Nashville awarded $2M grant to provide financial counseling to low-income residents

Tuesday, January 8, 2013 at 6:27pm

Nashville is set to receive a $2 million grant aimed at low-income residents who need help reducing debt and building assets.

The grant is part of a collaboration by Bloomberg Philanthropies and Living Cities’ Cities for Financial Empowerment Fund, which chose Nashville as one of five cities to receive a grant from a total investment of $16.2 million.

The grant is meant to help provide one-on-one financial counseling incorporated into existing services offered in the city, according to a statement from Mayor Karl Dean’s office.

Dean and United Way of Metropolitan Nashville partnered in applying for the grant.

The philanthropies expect the three-year grant to serve about 5,000 Nashvillians at Financial Empowerment Centers (operated by United Way) where counselors will work with clients on financial issues.

Officials expect the centers to open in March, and they are set to be at the Levy Place Center in East Nashville and at the Casa Azafran Community Center, on Nolensville Pike near Interstate 440.

The United Way’s 18 Family Resource Centers, Metro Action Commission, Metro Social Services and state offices that provide welfare benefits through the Temporary Assistance to Needy Families program will host satellite locations, according to Dean’s office.

Former Metro Councilman and former chairman of the Metro Homelessness Commission Erik Cole will oversee the Financial Empowerment Center program out of the Mayor’s Office of Economic and Community Development.

That position is to be funded through the Living Cities and Bloomberg philanthropies.

Belmont University is expected to train six United Way financial counselors to staff the centers.

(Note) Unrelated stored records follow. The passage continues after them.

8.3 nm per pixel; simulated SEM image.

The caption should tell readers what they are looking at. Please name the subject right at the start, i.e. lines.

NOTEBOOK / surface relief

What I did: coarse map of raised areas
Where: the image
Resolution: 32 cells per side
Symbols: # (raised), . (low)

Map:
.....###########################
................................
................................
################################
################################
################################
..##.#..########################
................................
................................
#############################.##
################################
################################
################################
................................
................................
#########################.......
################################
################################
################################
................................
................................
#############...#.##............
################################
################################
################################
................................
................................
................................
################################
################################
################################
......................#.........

Denver, Philadelphia, San Antonio and Lansing, Mich., were also selected to receive Financial Empowerment Center grants.

5 Comments on this post:

By: Ask01 on 1/9/13 at 4:53

While I applaud efforts to spur the homeless and low income individuals to help themselves, I have to wonder about a few issues.

First and foremost, I notice this is a three year grant. Given Mayor Dean's interest in the money and his past track record, I hope there are no hidden strings which will require the city to fund this after the grant ends. It would be true to form for our mayor to enter into an agreement which will cost us money even after he thankfully leaves office.

Second, wouldn't it be more advantageous to actually create jobs for those needing them than to create a boondoggle job for an ex councilman? I feel almost certain, given the nature of the work, those hired to provide the counselling will be capable of finding employment without the help of a grant, thus creating more boondoggle jobs.

I can only surmise Mayor Dean wishes to append this program to his resume as a bit of fluff to underline his facade of caring about the less fortunate. We need to watch out for Karl, as I fear he is setting his sights on higher political office. God help us all.

By: Jughead on 1/9/13 at 7:59

Tell them to quit buying drugs, having babies, eating junk food, and drinking Old English 40 oz'rs. That will fix the problem.

By: WickedTribe on 1/9/13 at 11:18

When you're low income, all the counseling in the world isn't going to pay your bills. Counseling is for middle class people with bad fiscal skills.

By: budlight on 1/10/13 at 8:49

Wicked I agree. And who's gonna get the 2 million dollars? 6 counselors from Belmont? DUH

By: courier37027 on 1/10/13 at 7:16

I do not know anyone--poor or otherwise--without a cell phone. There has to be a free app or radio where they can listen to Dave Ramsey. Probably a lot cheaper than this grant.